The Visiting Team was made aware of a long list of further activities which helped to promote the Mission of the church, as well as, in many cases, fulfilling an effective fund-raising function.
The Sunday School meets weekly in St. Combs, and has, currently, sixteen children aged 4-11 years, with six helpers in charge. During the year there are five Family Services on Sunday mornings, in which the children play an active part.
The Lonmay Boys’ Brigade company is healthy, and a Messy Church is in operation. TB has also created new and active links with Kininmonth School, where he takes regular services.
There was a feeling amongst the office bearers that one advantage of having had a fourteen-year vacancy was that they had been forced to develop a ‘pro-active’ approach to running their church in the absence of a minister, and to take more responsibility than might otherwise have been the case. There had recently been a change of Session Clerk, with Roy Kinghorn replacing Alistair Laird, who had retired after forty-two years’ service. In addition, a new Elder had recently been ordained. There was a definite sense that the Session was pulling its weight, and the Nominating Committee had been active in the search for a minister to fill the vacancy.
There was acknowledgement of the fact that the membership was gradually diminishing, and that there was a particular dearth in the 20-30 age group, which could prove problematic in future. However income through the various forms of offering was shown actually to have risen by £1579 per annum since 2008.
The main church building appears to be in very good order, and lovingly cared for; being supplemented by a well-appointed portacabin.

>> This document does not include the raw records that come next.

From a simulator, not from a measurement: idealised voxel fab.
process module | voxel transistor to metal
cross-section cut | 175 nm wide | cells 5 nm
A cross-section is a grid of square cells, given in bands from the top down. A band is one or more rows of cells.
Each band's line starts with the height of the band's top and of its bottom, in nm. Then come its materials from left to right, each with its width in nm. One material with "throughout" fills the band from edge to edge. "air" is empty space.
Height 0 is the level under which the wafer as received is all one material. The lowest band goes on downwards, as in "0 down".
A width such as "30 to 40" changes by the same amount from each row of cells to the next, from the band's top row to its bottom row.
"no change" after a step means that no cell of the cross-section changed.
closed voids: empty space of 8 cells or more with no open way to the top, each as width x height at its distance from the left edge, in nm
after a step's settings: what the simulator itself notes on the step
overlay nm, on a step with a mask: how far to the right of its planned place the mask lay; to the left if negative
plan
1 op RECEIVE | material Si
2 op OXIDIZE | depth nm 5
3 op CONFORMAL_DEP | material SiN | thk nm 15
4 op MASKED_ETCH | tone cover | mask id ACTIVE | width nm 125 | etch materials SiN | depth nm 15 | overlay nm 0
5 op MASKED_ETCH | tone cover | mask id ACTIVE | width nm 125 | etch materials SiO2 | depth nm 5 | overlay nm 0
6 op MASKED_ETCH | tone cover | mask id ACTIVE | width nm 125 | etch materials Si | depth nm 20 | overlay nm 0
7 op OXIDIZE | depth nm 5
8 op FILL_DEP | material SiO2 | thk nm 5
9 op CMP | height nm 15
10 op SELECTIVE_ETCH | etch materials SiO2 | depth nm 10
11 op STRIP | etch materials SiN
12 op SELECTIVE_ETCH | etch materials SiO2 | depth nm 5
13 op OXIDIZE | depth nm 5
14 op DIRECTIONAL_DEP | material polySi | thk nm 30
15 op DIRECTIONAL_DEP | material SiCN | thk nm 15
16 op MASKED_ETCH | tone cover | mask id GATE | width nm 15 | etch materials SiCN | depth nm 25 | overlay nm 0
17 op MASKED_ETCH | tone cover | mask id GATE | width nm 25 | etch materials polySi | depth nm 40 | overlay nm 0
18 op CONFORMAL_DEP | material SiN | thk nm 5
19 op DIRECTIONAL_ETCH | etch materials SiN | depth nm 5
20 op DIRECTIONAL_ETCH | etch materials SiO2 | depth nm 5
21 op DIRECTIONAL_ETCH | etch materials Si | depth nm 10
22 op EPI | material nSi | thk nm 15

The Crimond manse is shared as part of the linkage, and is currently let. A report from the Resources Committee in March of this year indicated that it is in good condition overall; although it would require some upgrading work before the induction of a minister.
As well as details relating to the life of the church, copies of the Accounts were provided for the Visiting Team to inspect. Also made available were the documents relating to Safeguarding, and these were found to be in order.
A well detailed two-year Action Plan Review was provided to tie in with the long-term Five-Year Plan. Included were suggestions to vary the types of service held, and the content, to provide interest and accessibility for all age groups, particularly children and young adults. One hope is that Sunday School members might also attend church – and might bring parents with them. Another idea mooted was the possibility of bringing ‘Home Communion’ to housebound and sick members; although indications so far are that, as yet, there is no real demand for this.
The Plan is also looking at means of encouraging more people, again very much including the younger individuals, to become more involved with the church than simply attending worship: by helping with fund-raising and with the care of the church property. Further ways are being sought to build on and strengthen the links with Crimond church.
What was impressive, apart from the detailing of the Plan, was the frankness in admitting when and why suggestions were not proving successful.
For the Visiting Team the feeling during the visit was a very positive one, and what emerged
throughout was the sense of ownership felt by those office-bearers present, and of their determination to ensure the future of Lonmay church. Equally clear was the affection and esteem in which they hold their current Locum. Clearly both he and the recently-appointed IM function well as a team. As a result the morale in the church appears to be high.
There are some negatives. It is a fact that the congregation numbers are in diminution, and that despite the rise in income through offerings, cited earlier, increased costs will inevitably be incurred through having a minister to oversee the linkage, as and when that may happen. However, the office-bearers are fully aware of these realities, and their approach in working towards safeguarding their church’s future is exemplary. They are to be commended for it.
I should like to extend to the congregation the sincere good wishes of the Visiting Team, on behalf of Presbytery, for the success of their endeavours in the future, and to thank their office-bearers for our warm reception.